Changed mission requires more funding
Do we–educators, parents, community members, policy makers–truly believe that all students can learn at high levels? Do we believe that this is the mission of education?
I do not believe that all of us share this belief.
Our historical mission of education was to filter citizens into the various segments of our socio-economic system. The purpose of education was to rank students based on achievement. The amount of time for students in class was fixed—which caused the amount learned by students to vary. This supported the notion of having winners and losers as a result of our education system.
Say what you will about No Child Left Behind: that it imposes punitive consequences on schools, that it uses the dreaded standardized assessments, that it was an unfunded mandate on states. It did all of that, but it also codified a major shift in the mission of schools. It made all of these requirements based on the notion that all students were required and could meet rigorous academic standards and that failure is not an option.
The passage of NCLB was a legal call to arms, a de jure response that has not changed the traditional or de facto approach to education. If we are to truly reform education, we need to realize that our practices in education, that our funding of education, that our attitudes towards education will not change until we embrace the notion that all students can learn. That failure is not an option!
We still fund education based on a fixed amount of resources. The federal, state, and local governments still fund education with fixed amounts attached to students. There are some exceptions, especially regarding Title I funds, but for the most part governments dedicate a fixed amount of resources to students regardless of the student’s academic ability. This approach worked under the old paradigm. When you rank and sort students and use a bell curve to establish winners and losers, the resources needed to do accomplish this can remain fixed without much impact. (One area that we do see a change to the new mission of education is the fact that we have, for the most part, moved from norm-referenced assessments to criterion-referenced assessments.)

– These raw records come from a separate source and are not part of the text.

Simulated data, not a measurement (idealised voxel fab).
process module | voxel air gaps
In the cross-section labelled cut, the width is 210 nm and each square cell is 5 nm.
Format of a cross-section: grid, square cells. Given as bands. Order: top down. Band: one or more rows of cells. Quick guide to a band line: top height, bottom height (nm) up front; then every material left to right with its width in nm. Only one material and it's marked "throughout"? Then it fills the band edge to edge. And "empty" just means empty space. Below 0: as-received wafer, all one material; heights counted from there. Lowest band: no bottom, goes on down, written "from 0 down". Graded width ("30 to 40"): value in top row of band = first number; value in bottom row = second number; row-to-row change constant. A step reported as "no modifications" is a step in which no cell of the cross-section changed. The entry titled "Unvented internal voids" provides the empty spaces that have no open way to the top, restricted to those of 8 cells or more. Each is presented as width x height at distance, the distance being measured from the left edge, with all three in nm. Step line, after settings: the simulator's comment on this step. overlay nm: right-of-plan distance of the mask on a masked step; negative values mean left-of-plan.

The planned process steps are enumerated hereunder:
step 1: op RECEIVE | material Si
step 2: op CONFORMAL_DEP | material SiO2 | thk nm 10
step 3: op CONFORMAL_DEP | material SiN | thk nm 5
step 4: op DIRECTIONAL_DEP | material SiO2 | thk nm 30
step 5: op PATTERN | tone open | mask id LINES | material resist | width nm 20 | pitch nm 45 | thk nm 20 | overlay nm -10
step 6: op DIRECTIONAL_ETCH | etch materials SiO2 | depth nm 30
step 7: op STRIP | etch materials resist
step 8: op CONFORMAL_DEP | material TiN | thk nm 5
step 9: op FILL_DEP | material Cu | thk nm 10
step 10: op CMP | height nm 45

But if we are to support each and every learner to achieve rigorous standards, realizing that students learn at different rates and with different techniques, we would recognize that we need to adjust our funding structures. I am tired of the cry that we have increased education funding over time, some due to inflation, and some I’ll admit due to non-education factors, without seeing a change in results.
We changed the target. We need to fund education like we mean it when we say that all students can learn and achieve high standards; when we say that failure is not an option!
That’s a big picture example of how we have not embraced our new mission. It requires a great deal of political courage to implement and understand our new mission. It will mean an increase in funding. It means an increase in taxes. There, I said it. But it also means we need to fundamentally change how we allocate these funds. It means we change how schools utilize funds to address the needs of all students, from the under achieving to the over achieving.
In upcoming posts I will try to relate how our lack of implementing our new mission impacts students at the micro or teacher level. This will include how teacher dispositions, based on the “old” mission of ranking and sorting students, still persist in the classroom and why it is harmful.
In the meantime, it is time for a break from scoring, grading, and other teacher duties. It is time to reflect on how my students did first semester. It is time to reflect on my performance first semester. It is time to just be.